An artist, influential professor at the School of the Art Institute of Chicago, and a co-curator of the last Whitney Biennial, Michelle Grabner is a living engine pushing the art discourse onwards and upwards, invigorating the Windy City's art scene while also providing emerging talents with exposure through her Milwaukee nonprofit the Suburban. Here, Grabner shares her favorite works from this year's edition of EXPO CHICAGO.
This past summer I was introduced to Pablo Rasgado and his work at the historic Skowhegan School of Painting and Sculpture in Maine where I was teaching. Pablo’s deeply researched practice yields exquisite poetic forms and images that often evoke critical cultural underpinnings. I am enthusiastic to spend time with his drywall composition culled from the walls of the Museo da Arte Carrillo Gil in Mexico City.

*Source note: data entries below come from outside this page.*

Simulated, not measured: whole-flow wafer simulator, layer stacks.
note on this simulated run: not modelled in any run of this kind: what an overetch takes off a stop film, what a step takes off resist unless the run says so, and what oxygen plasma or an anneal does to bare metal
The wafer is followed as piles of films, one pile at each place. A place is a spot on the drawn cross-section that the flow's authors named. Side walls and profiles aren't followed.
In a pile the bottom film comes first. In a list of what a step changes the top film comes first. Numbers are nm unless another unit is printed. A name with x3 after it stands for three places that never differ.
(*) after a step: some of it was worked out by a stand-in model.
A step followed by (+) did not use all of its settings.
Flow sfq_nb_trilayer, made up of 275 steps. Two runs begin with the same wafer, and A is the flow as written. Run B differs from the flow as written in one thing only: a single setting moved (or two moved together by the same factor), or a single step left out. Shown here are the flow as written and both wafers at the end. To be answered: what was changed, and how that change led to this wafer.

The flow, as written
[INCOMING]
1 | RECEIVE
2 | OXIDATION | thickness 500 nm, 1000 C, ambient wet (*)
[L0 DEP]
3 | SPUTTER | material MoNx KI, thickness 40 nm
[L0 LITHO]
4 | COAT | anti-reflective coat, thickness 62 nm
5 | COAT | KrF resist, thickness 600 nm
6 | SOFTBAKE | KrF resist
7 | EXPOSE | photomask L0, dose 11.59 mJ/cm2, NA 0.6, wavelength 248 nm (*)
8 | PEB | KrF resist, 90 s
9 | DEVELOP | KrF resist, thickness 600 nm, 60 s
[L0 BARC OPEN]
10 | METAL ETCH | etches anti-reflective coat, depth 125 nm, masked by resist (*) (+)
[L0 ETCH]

As a longtime enthusiast of Mike Andrews’s yarn work, I am especially looking forward to seeing his freestanding sculpture comprised of laser-cut plastic and wire, a material affect distanced from the handiwork of craft that has foregrounded his much of his practice over the years.
Drawn to the shadowy and out-of-focus images of everyday spaces, Uta Barth takes photographs that conjure the delicate line between the private and the secretive in daily life. Always a formal pleasure, her images are also an invitation to conceptualize narrative arcs within empty and often nondescript volumes of ordinary space.
Landscape, albeit a traditional genre, has become a difficult category of engagement in contemporary painting simply because its pictorial limitations are nearly impossible to explore anew. Yet Claire Sherman is dedicated to landscape’s potential, and her large, complex compositions effortlessly depict the logic of the natural world while also tumbling into disorientating abstraction.
Hard-edge reductive compositions gives way to the phenomena of light in Mary Corse’s authoritative canvases. Her use of glass microspheres mixed with acrylic paint allows light to dissolve the opacity of painting’s objecthood offering up an ethereal play of light and space. I never miss a chance to see her paintings under different lighting conditions and in varying architectural contexts.
Drawn to his paintings and architectural installations for several years now, I am eager to see Julian Hoeber’s craft-orientated objects including his Corrected Stool (2012-2015). Visual clues in his work point to ontological breakdowns and Wittgensteinian language games, always offering up the highest degree of intellectual enchantment.
Sara Greenberger Rafferty brilliantly subjects the aesthetic precision of stand-up comedy to disintegrating imagery and liquefied plastic. Simply and critically she exposes the comedian and his host of props, thus allowing for a secondary psychoanalytical humor to emerge from her analysis.
Dan Gunn is masterful at transforming dexterous craft-orientated techniques into a conversation relevant to contemporary abstract painting. Painting’s color and spatial invention are perfectly integrated with applied art’s material and technical obsessions.
Recently in Portland, where I began my curatorial research for the 2016 Portland Biennial, I was lucky to get a preview of Jessica Jackson Hutchins’s contemporaneous exhibitions at Reed College’s Cooley Gallery and Portland’s influential Lumber Room. Her unlikely combinations of found furniture, ceramics, canvas, and papier-mâché continue to delight in the corporeal pleasures of the everyday world.
This summer at Skowhegan I also had the opportunity to spend time with Nate Young who worked as a dean at the school. When he wasn’t on-the-job he was working diligently in his studio on this compound wooden constructions used to house delicate graphite drawings. Reliquary-like, these objects esteem the very idea of reverence.